The $8.5 million project will take Daniels Street where it now ends by Costco to McKinley Avenue.

The $180 million Great Wolf project that includes an indoor water park and conference center due to open by mid-2020 will be accessed from Daniels Street.

The city is also moving toward groundbreaking on adding a fourth interchange to access Manteca from the 120 Bypass at McKinley Avenue.

That interchange will serve growth south of the 120 Bypass as well as a massive Lathrop employment center that will abut McKinley Avenue.

It is also needed if Great Wolf exercises an option on city land to add up to 300 more hotel rooms.

The biggest new traffic generator in the area, however, is likely to be the city’s FEZ being designed to pursue regional dining and entertainment draws to pull patrons from Tracy, Modesto, and Stockton as well as Manteca, Lathrop, and Ripon.

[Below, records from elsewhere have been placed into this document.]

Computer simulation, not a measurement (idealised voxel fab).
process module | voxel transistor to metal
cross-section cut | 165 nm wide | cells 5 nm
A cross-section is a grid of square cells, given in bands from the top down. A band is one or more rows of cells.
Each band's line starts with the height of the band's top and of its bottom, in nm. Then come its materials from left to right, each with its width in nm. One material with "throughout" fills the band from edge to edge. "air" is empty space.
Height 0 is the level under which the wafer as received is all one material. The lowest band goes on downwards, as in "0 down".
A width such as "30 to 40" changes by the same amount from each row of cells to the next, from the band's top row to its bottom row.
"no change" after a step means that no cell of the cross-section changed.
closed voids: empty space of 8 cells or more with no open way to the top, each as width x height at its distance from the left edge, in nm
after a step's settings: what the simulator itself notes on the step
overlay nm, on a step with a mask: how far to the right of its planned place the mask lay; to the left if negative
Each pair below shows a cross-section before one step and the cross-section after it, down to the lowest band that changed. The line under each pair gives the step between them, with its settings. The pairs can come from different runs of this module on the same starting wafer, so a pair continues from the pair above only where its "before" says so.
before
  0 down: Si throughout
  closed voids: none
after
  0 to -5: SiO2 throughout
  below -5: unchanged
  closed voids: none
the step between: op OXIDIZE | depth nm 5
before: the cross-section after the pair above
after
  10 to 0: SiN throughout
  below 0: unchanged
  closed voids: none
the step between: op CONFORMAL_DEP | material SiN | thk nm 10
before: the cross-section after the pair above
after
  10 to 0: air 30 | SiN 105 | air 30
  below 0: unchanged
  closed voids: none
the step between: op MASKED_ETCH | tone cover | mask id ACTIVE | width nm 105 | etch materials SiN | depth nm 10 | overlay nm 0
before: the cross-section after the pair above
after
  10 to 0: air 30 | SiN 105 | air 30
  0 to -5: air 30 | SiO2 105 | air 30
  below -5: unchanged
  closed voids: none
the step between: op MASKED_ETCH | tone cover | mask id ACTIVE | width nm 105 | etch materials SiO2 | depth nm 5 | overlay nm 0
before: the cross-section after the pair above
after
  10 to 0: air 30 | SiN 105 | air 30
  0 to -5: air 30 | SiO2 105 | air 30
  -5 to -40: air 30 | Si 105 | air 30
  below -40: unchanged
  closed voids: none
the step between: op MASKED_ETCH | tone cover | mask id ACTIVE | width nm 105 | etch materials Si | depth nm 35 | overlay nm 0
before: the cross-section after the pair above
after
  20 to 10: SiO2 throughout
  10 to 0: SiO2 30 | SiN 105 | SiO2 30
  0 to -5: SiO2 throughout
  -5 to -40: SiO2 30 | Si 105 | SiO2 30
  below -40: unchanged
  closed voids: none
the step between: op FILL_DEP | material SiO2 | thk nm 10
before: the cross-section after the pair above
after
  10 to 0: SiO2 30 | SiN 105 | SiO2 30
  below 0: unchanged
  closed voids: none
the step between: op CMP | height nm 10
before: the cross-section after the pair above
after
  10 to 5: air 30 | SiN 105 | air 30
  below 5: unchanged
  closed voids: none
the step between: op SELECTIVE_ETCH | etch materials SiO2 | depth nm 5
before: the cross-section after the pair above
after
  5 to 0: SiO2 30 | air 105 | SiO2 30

The road extension that will also include all infrastructure such as water, sewer, storm and underground utilities such as cable, electrical power and phone lines is targeted to be completed before the Great Wolf opens.

The Daniels Street extension is being paid for out of proceeds from Manteca’s final redevelopment bond sale that has $21 million set aside for South Area Regional Infrastructure Improvements. There is $14.2 million left in that account after work was finished earlier this year on extending a gravity flow wastewater treatment line south under the 120 Bypass to serve new development in southwest Manteca. That allows for an existing forced pump sewer line now serving existing development all the way in the southeast portion of the city east of Woodward Park when the final segment of a new line developers have been putting in place as they build projects. There is only a short stretch that needs yet to be built. That will happen when adjoining land developers so existing residents aren’t paying for the cost of the new line.

When the line is completed, sewage will flow by gravity to the wastewater treatment plant to eliminate the need to power and keep maintaining pumps at lift stations along Woodward Avenue. The existing line will then be cleaned and repurposed to move treated wastewater suitable for irrigation parks, landscaping, and school grounds by gravity from the plant. It would also connect with purple pipe systems developers are being required to put in place to so common landscaping won’t use drinking quality water that is rapidly becoming a precious commodity for the South County in California’s never-ending water wars.

The City Council meets at 7 p.m. at the Civic Center, 1001 W. Center St.